By Chris Devonshire-Ellis
During the build up to the Olympics – now little more than 12 weeks away – much has been discussed – except good business and morale practice in the treatment of Chinese employees across China while the Olympics take place.
The national pride the Chinese feel in hosting such an event is unprecedented, and as we have seen in the recent national mourning that has taken place due to the Sichuan earthquakes, is unlikely now to disperse. China now needs a successful games, not just for international relations and prestige, but also to recover it’s sense of positive national unity and ability.
Accordingly, the games therefore also offer potential flash points for conflict in the workplace, in addition to opportunities for developing corporate team building and inter-company morale. This can be especially true of international organizations with a strong mix of Western and Chinese management and workers.
We would recommend the following simple steps and facilities to be put in place to maximize the benefits to your workforce the Olympics can bring, and to minimize the risk of absenteeism and a disgruntled workforce.
The Games’ events are of course largely being held in local Chinese time, which is essentially consistent across the country (local regional variations occur for practical purposes in Xinjiang, although the clocks remain on Beijing time). It may be stating the obvious, but it means that most events will occur during working hours. Accordingly, there is risk here that large sections of the workforce may call in sick or just absent themselves without warning for key events or those in which an employee holds a particular interest.
To cater for this, we suggest setting up wide-screen TVs or TVs with live coverage in appropriate areas (although not in those handling sensitive applications or on the shop floor). A separate room, maybe a conference room in offices, dining halls or a communal room would be ideal. Staff can apply in advance if they wish to watch specific events, while for those events the Chinese national team are doing well in it affords the ability for all staff to get together under the company premises and cheer on their local heroes. It is the Chinese Olympics – it would be churlish to deny your Chinese staff the ability to watch them.
A log can be taken to ensure this facility is not abused – in our experience, Chinese staff will not abuse such systems when they are in place. For the finals of events that feature China, the entire workforce may want to watch – but far better they do this under the watchful eye of your management and the benevolence of your company than de-motivate them by denying the opportunity.
Company banners and promotional items
Staff would appreciate the gesture of having uniform sets of t-shirts, polo shirts or caps to wear – emblazoned with both your company logo and that of the Olympic Rings (but not the official Beijing Olympics logo, that is copyright protected) and the slogan “Beijing / China Olympics 2008.” It is a nice touch to present such gifts to your staff and with your own logo added will add to a sense of corporate camaraderie during the games. Likewise for other Olympics promotional material such as posters and flags, and maybe posters of some of the participating Chinese stars. There’s nothing wrong with decorating your workplace in Olympics memorabilia during the event and no rule book that says you can’t. It all adds up to a good workforce environment for your staff and shows your company is also participating.
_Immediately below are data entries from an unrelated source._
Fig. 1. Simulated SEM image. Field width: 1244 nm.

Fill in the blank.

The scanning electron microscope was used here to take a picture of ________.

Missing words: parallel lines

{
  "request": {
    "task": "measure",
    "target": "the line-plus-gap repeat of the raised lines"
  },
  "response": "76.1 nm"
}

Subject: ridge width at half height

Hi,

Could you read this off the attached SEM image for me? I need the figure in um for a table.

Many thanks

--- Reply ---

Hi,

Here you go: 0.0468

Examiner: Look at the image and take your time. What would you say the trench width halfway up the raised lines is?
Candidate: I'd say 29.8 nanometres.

A latest results table can be posted on your staff canteen or dining area each morning, with a schedule of the forthcoming days events to keep your staff abreast of the latest news and up to date with whose winning and losing. Otherwise, they’ll just spend their time searching for it online during your work time.
Curbing excessive foreign and local patriotism
I recall watching the Olympics live in a bar several years ago in Shenzhen. A group of American expatriates began chanting “USA! USA!” when their team appeared. While friendly banter is part and parcel of the games, excessive use of patriotic chanting can have negative effects. On that occasion, the USA chants were met with a loud chorus of booing for the American team when they appeared on TV. This would not have happened if the “USA!” chants had not appeared so aggressive. The Chinese generally are quite reserved and not given usually to overly aggressive bursts of chanting or booing. An over the top foreign aggressiveness demonstrating excessive patriotism could backfire. Expatriate employees are guests in China, it would be wise to tone down nationalistic sentiments to avoid offending Chinese staff. Under these circumstances, common sense should prevail.
Expatriate staff wearing Chinese flags
During the Japan/Korea World Cup Finals, I sat in a bar in Shanghai and painted the Chinese flag on both my cheeks (I’m Scottish) and sat down to watch the games China were playing in. The local Chinese were amazed at such patriotism towards their own country – and I was asked many times why I wore the Chinese flag. “I live here too,” was the simple reply. “And I am happy to be in China.” I made a lot of Chinese friends during that tournament (even though the Chinese team fared dreadfully). It’s good for expatriate staff to join in the festivities of China events – you’ll be made to feel even more welcome and even more a part of the China Olympics experience.
These are just suggestions based on other sporting events I have seen or taken part in over the years in China. It’s up to employees to work out a policy for the appropriate managerial behavior towards Chinese staff during the Olympics and up to you how you want to participate. We hope these suggestions are of use and welcome others.